How to determine what constitutes a greater urban area of a city using open street map open data


Buenos Aires City is the capital and largest city of Argentina with almost 3 million inhabitants [1]. This means less than 40% of New York City population, with almost 25% of the land area of NYC [2]. This means Buenos Aires has higher density (almost 130% of the NYC density). The Greater Buenos Aires conurbation constitutes the fourth-most populous metropolitan area in the Americas, with a population of around 13 million (almost 65% of the Greater New York Population).

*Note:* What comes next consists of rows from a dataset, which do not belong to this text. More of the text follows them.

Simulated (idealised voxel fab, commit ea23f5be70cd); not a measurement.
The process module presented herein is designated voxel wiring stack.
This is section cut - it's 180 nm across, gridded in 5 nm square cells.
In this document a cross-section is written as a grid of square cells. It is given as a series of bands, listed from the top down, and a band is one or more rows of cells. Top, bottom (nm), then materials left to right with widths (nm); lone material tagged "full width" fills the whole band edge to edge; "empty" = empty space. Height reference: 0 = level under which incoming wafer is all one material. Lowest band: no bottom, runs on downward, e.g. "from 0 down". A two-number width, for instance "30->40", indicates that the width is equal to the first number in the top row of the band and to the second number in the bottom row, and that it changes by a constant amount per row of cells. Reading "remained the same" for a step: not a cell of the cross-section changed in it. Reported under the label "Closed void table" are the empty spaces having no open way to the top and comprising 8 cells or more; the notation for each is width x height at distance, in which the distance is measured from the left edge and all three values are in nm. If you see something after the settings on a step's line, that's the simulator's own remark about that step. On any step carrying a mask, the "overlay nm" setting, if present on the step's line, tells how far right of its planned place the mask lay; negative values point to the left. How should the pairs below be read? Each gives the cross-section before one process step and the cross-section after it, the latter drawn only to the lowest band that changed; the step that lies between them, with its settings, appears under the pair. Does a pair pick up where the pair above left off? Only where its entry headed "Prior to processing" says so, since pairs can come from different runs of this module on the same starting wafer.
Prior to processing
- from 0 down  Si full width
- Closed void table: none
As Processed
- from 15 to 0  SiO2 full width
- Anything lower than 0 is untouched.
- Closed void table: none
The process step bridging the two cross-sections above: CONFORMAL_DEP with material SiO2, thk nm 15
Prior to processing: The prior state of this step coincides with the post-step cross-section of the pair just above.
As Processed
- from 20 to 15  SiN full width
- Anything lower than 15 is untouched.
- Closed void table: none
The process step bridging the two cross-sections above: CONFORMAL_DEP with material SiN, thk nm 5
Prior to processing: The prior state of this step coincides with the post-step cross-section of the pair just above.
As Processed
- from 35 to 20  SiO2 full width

The national statistics institute in Argentina (INDEC) defined in a study [3] the Buenos Aires Urgan Aglomeration (AGBA) as ‘the geographical area bounded by the “population envelope”; What is also often called “urban spot”. “Population envelope” is understood as a line that marks the limit to where the continuity of urban dwellings extends. This line moves with time and, by the way, does not respect the administrative delimitations’.

The problem

This urban area is an always changing entity. It keeps changing its borders, as well as space within also changes in functionality. In peripheral areas, an area that used to be a mixture of urban and rural space may have grown into a fully developed urban setting. An old industrial installation (factories, ports, railroads, etc.) may have changed to a residential space. This changes may not be reflected in census data until the next census comes along (this means 10 years for most countries). And we worry about census data because it still is the main source of information about cities, specially when we try to get information for small geographic units. This units are called radios in Argentine census (in the US the smallest unit is the block).

Eventually, need to see how this changes express in the census radios. Luckily, for INDEC establishes which radios are urban. But some of them are “mixed”. So, me need to figure out which portion of those radios are actually urban. Without entering in the whole debate about whether urban it’s just a function of population density, we assume them to be related so we will treat an area with several dwellings as urban. This is true for the radios in the outer edges of the AGBA, but also for some of them within. For example, a radio that contains a huge park. Only a small portion of it may contain dwelling and be actually populated. This is the problem we need to solve: which radios and portion of radios we need to consider highly dense and urban.

The data

We begin using an unofficial radios shape file. This contains the type of the radio ( urban, rural, mix). We realize that using this unofficial shapefile hurts the reproducibility of this work, but in the INDEC website there is no information about the radio’s type. Provincial authorities have a dataset with this attribute, but it has some problems. We could build our own shapefile using this and also the Buenos Aires city shape file because we can consider all of its radios to be urban (although not all of them are highly dense and populated).

But how do we know what parts are densely populated? We can use OSM data via MapZen. OSM records most of the streets in an urban area and has criteria for residential streets. We assume that any area with a series of overlapping residential streets, we can consider it an urban area. So, any radio with a rural-urban mixed type or that includes bast unpopulated areas, can be re-framed to fit this area where we found the residential streets. We didn’t use footway as it was a source of errors: we ended up with sports and clubs as residential areas.

OSM typology of residential streets

Data analysis

We first select the radios belonging to those 30 districts that the INDEC defines as being part of the AGBA. Then we focus on those that are a mix between urban or rural. But also we look for those urban radios with low density (1 quantile). We well work with those radios that either are mix in type or they have low density.

agba = gpd.GeoDataFrame.from_file(home + ‘/Downloads/paisNoOficial/rad_paisp.shp’)#retain only those radios the belong to a 'departamento' in AGBA
agba = agba.loc[agba.DEPARTAMENTO.isin(departamentos.values()),:]
#calculate density based on population
agba['densidad'] = agba.Pob / agba.AREA
agba['densidad'] = pd.qcut(agba.densidad,10,labels=False)
agba['mixYden'] = (agba.TIPO == 'M') | (agba.densidad == 0)
agbaAltaDens = agba.loc[~agba.mixYden,:]
agbaBajaDens = agba.loc[agba.mixYden,:]

Now we need to take a look at the street data from OSM. After downloading the data we remove every street segment larger than 2km (for this we need to use a projection in meters) and create a buffer around that street in order to be able to perform the overlay operation later.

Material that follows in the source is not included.